The Hawaii Green Infrastructure Authority (HGIA) launched its Green Energy Money $aver (GEM$) On-Bill Program in June 2018. GEM$ is an on-bill repayment program aiming to help renters, low-to-moderate income households, nonprofits and small businesses save on their electric utility bills by financing eligible clean energy improvements. Participating Hawaiian Electric Companies (HECO) customers can conveniently pay back the cost of installing a solar PV, solar water heater or other eligible clean energy improvement through their monthly utility bill, with low or no upfront costs. The program is available to all 460,000 HECO customers, or approximately 95 percent of Hawaii’s population. HECO is made up of three electric utilities that serve all customers on the islands of Oahu, Lanai, Maui, Molokai and Hawaii Island. The program could be expanded to Kauai Island Utility Cooperative, the utility serving Kauai, with additional loan capital and upon approval of the Hawaii Public Utilities Commission (“Commission”).

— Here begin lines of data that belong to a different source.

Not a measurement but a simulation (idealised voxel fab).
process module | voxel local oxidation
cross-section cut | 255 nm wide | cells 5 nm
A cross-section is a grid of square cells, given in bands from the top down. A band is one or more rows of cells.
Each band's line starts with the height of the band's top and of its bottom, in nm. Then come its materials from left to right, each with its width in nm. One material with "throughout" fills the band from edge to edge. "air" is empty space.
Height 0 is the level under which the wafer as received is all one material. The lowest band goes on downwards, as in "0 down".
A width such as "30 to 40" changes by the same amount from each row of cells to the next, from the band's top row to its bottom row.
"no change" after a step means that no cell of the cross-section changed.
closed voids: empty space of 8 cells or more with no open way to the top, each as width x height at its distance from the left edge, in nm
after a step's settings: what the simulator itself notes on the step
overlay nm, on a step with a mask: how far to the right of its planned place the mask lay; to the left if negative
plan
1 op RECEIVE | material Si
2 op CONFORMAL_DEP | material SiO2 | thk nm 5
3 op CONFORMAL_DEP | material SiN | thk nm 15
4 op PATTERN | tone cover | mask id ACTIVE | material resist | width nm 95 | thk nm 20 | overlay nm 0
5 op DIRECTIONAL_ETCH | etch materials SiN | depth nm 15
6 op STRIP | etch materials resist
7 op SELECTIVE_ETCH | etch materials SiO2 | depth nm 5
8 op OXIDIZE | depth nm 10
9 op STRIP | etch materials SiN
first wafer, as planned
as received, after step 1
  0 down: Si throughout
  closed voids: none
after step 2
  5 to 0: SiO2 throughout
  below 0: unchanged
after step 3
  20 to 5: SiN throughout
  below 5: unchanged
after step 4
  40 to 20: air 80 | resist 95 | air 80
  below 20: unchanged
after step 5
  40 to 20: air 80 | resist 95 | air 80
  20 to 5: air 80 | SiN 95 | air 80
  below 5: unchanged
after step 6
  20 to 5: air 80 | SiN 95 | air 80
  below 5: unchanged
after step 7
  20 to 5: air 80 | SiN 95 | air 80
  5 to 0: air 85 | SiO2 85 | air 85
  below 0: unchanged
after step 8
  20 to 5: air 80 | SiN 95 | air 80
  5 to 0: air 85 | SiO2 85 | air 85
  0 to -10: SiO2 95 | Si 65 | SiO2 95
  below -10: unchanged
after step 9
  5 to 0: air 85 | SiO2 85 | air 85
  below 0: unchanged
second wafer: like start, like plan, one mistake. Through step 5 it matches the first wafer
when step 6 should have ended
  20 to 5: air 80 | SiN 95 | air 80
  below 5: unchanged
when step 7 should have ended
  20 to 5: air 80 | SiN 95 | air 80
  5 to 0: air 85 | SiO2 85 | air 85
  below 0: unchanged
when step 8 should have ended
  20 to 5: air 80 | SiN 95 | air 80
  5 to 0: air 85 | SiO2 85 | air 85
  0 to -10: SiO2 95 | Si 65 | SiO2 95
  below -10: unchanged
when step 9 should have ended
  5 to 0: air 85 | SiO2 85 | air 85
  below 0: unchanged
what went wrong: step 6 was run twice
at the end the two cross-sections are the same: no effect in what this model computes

The GEM$ program currently finances residential solar hot water heaters, residential heat pump water heaters, commercial energy efficiency measures, and solar PV systems. By making these clean energy upgrades more accessible to customers, the program contributes towards the state’s goal of achieving 100 percent renewable energy by 2045. Making energy efficiency financing more affordable and convenient can also help lower ratepayer electricity usage and bills, and decrease overall carbon emissions by reducing the need for importing oil for power generation.

 

Program evolution

The Commission approved the GEM$ on-bill repayment program in April 2018 and HGIA began accepting GEM$ applications in June 2018. It was the result of almost seven years of work by Hawaii’s energy stakeholders, beginning with the signing of Act 204, Session Laws of Hawaii 2011. The Act directed the Commission to investigate the viability of an on-bill financing program. In 2015, after establishing the viability of such a program, the Commission published the Hawaii Energy Bill $aver (“HEB$”) On-Bill program manual, the first attempt to bring on-bill financing to Hawaii. The HEB$ program was subsequently suspended by the Commission, due to a lack of a financial program administrator, which prompted the Commission to reconsider the program.

In 2017, the Commission (through Order 33715) directed HGIA and HECO to reenergize the on-bill program, as a way to reach Hawaii’s clean energy goals. Previously, Act 211, Session Laws of Hawaii 2013, had established a green infrastructure financing program, the Green Energy Market Securitization (GEMS) program. Capitalized with a $150 million bond issuance, GEMS can finance on-bill repayment programs and other energy efficiency and renewable energy (e.g., solar PV) projects. GEM$ is a program that leverages GEMS funds to provide low-cost financing through an on-bill repayment program. (Both GEMS and GEM$ are managed by the Hawaii Green Infrastructure Authority). With both these elements in place and with a new HGIA executive director, HECO and HGIA convened to develop an on-bill program using the HEB$ manual as a basis.

 

Addressing income inequality by expanding access to clean energy


A GEMS-financed rooftop project in Hawaii.
Credit: Hawaii Green Infrastructure Authority

“The GEM$ program is designed to democratize clean energy and reduce energy poverty by expanding access and affordability of renewable energy and energy efficiency to renters, low and moderate-income homeowners and nonprofit organizations,” said Gwen Yamamoto Lau, HGIA’s executive director. “As Hawaii has 37 percent income-constrained (but employed) households plus another 11 percent that live below the federal poverty level, coupled with 43 percent of the households renting, many have been locked out of participating in clean energy.” To reach these populations, GEM$ adopted best practices from other on-bill programs to expand inclusivity: transferability of the repayment obligation, a non-traditional financing approval process, and a minimum threshold for estimated net savings.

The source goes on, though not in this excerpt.